Barely a week after the Central Student Government decided to back the Black Student Union and it’s demands for a university-wide war against racism – or what the BSU and the Coleman administration have defined to be racism – a CSG assembly of bumptious, would-be-politicians, passed a resolution which addresses minority enrollment, the creation of a scholarship for undocumented students, and official CSG support for activism that promotes racial diversity on campus. It also added Native Americans and Native Alaskans to a running list of minority groups who are supposedly in need of more representation on campus. CSG’s resolution seems to imply that racism and a lack of racial diversity are one and the same thing.
Though the Coleman administration and the CSG, which are currently involved in a lawsuit relating to the issue of intellectual diversity, have yet to announce whether it will be supporting similar legislation to promote diversity of thought, the co-author of the bill, Samuel Molnar, was clear that HIS bill would have nothing to do with that:
“This isn’t a resolution about free speech, it’s a resolution about racism.” (Quoted from the Michigan Daily)
A key point in Molnar’s original bill read that “… CSG defends the right of minority and anti-racist students to speak the plain truth about racism …”
When CSG President Michael Proppe proposed an amendment to this, which stated that “CSG defends the right to freedom of speech for all students,” it was turned down, but the CSG assembly eventually decided that it could lend some limited support to free speech if it directly related to combating racism. The final amendment reads, “CSG defends the right of all students to speak the plain truth about racism,” which offers only a minor and likely to be ignored change: non minority students are now also protected when speaking out about how racist they themselves are.
The University of Michigan’s free speech codes currently score a “Red Light,” the lowest a school can be ranked from the Foundation for Individual Rights in Education, which is unlikely to change if the administration adopts CSG’s resolution.
Prior to discussing the bill, speakers from By Any Means Necessary, or BAMN, a quaintly self-described “radical” group for affirmative action which has taken up the noble (and now protected) practice of branding students on campus who disagree with them as “KKK supporters,” asked CSG to pledge fielty to their goal of 10-percent minority enrollment…by any means necessary.

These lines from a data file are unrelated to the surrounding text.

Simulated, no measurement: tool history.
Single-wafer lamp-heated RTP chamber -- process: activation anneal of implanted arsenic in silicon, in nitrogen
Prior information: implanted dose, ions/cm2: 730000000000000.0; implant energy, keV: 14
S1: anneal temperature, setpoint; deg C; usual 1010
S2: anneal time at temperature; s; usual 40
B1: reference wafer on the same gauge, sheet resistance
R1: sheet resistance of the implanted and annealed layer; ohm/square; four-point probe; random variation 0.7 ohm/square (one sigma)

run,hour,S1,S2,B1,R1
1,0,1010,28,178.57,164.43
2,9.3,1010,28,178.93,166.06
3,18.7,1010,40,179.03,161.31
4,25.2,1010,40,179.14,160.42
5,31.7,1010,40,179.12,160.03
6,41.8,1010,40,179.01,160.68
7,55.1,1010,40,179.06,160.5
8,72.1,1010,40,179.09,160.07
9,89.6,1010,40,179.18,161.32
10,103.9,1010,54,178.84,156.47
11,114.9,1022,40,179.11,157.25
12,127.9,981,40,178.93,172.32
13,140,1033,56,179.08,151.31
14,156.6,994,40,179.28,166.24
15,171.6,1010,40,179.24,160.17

Christian Mays, in perhaps one of the few displays of integrity during the entire two hour debate, noted that BAMN’s “past behavior” was aggressive, and that Affirmative Action should be discussed separately from today’s resolution. (From the Daily) CSG Vice President Bobby Dishell also noted that an official stance on affirmative action, and other national policy issues, would not be a productive use of CSG’s time because the student representatives (thankfully) don’t have a role in what the dark suits in Washington decide for the rest of us.
It remains to be seen whether or not the Senate Advisory Committee on University Affairs will adopt the bill, but the administration has shown support for this particular brand of diversity in the past, and if precedent is any evidence, students can expect some new changes on campus coming soon.